EAST CHATHAM, N.Y.
Tomorrow is Election Day. With the new HAVA (Help America Vote Act of 2002) laws, nearly everyone -- men, women, blacks, Hispanics, new citizens, the physically impaired, the homebound -- any citizen over the age of 18, now has the right and opportunity to vote. This was not always so. Women achieved the right to vote in 1920 after nearly 70 years of organizing and lobbying, protesting and marching.
In 1848, the Seneca Falls Convention established the "Declaration of Principles" that echoed the Declaration of Independence. "We hold these truths to be self evident: that all men and women are created equal...." Women wanted the same rights as men including the right to be educated, to teach, to earn a living and to vote.
For decades, suffragettes were loud and clear about what they wanted. Throughout the 19th century, great strides were made. By the 1840s, women were allowed to own their own property and were no longer considered the property of their husbands. But to have a real say in the political and economic world in which they lived, to have a modicum of control of their lives and livelihoods, women needed to secure the right to vote.

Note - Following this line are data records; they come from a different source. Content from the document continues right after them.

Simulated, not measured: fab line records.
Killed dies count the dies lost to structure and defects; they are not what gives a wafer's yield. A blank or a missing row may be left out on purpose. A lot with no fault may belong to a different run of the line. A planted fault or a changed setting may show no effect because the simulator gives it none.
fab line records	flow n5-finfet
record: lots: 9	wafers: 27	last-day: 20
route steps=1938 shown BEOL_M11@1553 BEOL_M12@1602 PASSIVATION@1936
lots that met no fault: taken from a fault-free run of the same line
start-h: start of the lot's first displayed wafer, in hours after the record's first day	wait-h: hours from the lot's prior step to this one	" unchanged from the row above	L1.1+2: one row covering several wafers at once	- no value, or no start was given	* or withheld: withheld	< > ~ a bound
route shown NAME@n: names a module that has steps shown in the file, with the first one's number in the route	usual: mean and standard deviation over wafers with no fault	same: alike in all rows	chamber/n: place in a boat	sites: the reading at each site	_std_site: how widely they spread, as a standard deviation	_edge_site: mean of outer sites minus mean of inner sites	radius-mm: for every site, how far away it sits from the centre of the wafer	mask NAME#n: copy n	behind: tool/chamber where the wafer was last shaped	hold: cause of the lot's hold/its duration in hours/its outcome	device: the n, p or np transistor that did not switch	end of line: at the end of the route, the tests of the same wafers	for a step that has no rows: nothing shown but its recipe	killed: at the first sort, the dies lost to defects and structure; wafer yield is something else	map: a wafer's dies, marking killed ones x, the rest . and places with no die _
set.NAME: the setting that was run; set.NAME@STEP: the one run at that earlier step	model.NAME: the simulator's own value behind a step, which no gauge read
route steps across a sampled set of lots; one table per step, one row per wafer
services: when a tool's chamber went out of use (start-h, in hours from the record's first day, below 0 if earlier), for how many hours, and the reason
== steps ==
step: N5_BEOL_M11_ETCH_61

The convention was the beginning of this uphill struggle. Organizations such as the National American Women Suffrage Association (NAWSA) were formed to spread the word to all, especially to voting men who ultimately had the power to elect certain individuals to government in order to pass laws giving women the right to vote.
As the women's movement gained strength across the country, opposition organizations cropped up, including the National Association Opposed to Woman Suffrage (NAOWS) started in 1911 by one of our own, a woman in New York City, a Mrs. Josephine Dodge. Mrs. Dodge, married to a wealthy capitalist, poured her money and heart into creating pamphlets that littered the city. She firmly believed that a woman's place was in the home and to influence politics all you had to do was influence your voting man. Giving a girl the vote got you nowhere!
I recently came across one of her yellowed fliers: The Truth About Wage-Earning Women. In a very skewed and illogical way, Dodge, by this time a widow with six children, tries to tell the public why giving the vote to women would be a terrible idea. It is written as a primer to refute the suffragette statement: "That there are 8,000,000 wage-earning women who need the ballot for their protection."
The pamphlet divides the eight million-plus working women over the age of 10 (!) into wage-earners and non-wage earners. For some unfathomable reason, business and professional woman and female agricultural workers were not considered wage-earners, so they did not need to vote to protect their jobs!
Then, the pamphlet goes on to claim that the wage-earners in occupations covered by labor laws (factories, laundries, stores, hotels, etc.) also did not need the right to vote "because they would be in the minority even if they could and would vote. No need to vote if your vote doesn't count for much!"
Thus far, the pamphlet has, in a peculiar way, explained why two-thirds of all working women do not need to vote, nor would it be helpful if they were able to. Of the remaining third, Dodge eliminates all those who are not yet 21, the minimum voting age in the 19th century. She reduces the number of women who might benefit from voting to about 15 percent of the eight million. But then she claims that half of this 15 percent are domestic workers who, since they are working in private homes, should be able to improve their conditions and wages without recourse to the ballot. Mrs. Dodge was no scullion.
Another handout from the NAOWS states bold and brazen reasons why to vote NO on woman suffrage. "Ninety percent of the women either do not want the vote or do not care." "The vote means competition of women with men instead of co-operation." "A married woman's vote would only double or annul her husband's vote." And my favorite: "Some states would come under ‘petticoat rule'." Did anyone ever say that we were under "waistcoat rule?''
Dodge also claims that women in states that already have women suffrage are no better off than in male suffrage states. What states gave women the vote early on? The West: the Wyoming Territory gave us full voting rights in 1869; Colorado, in 1893, Utah and Idaho, in 1896, then, California and Oregon soon thereafter. Is this because of the rugged individualism so needed to survive in the Wild West? Plowgirls and cowgirls arguing tariffs and silver backed currency!
The eastern states finally started falling into line around 1912 or so, in spite of the widespread opposition by the likes of Mrs. Dodge. At long last, the suffering suffragettes were successful and the federal government passed the 19th amendment to our constitution in 1920 giving all the petticoated ones the right to vote.
Now women not only vote, but run for office and hold positions of power. Be sure to vote on Tuesday. May the best man -- or woman -- win!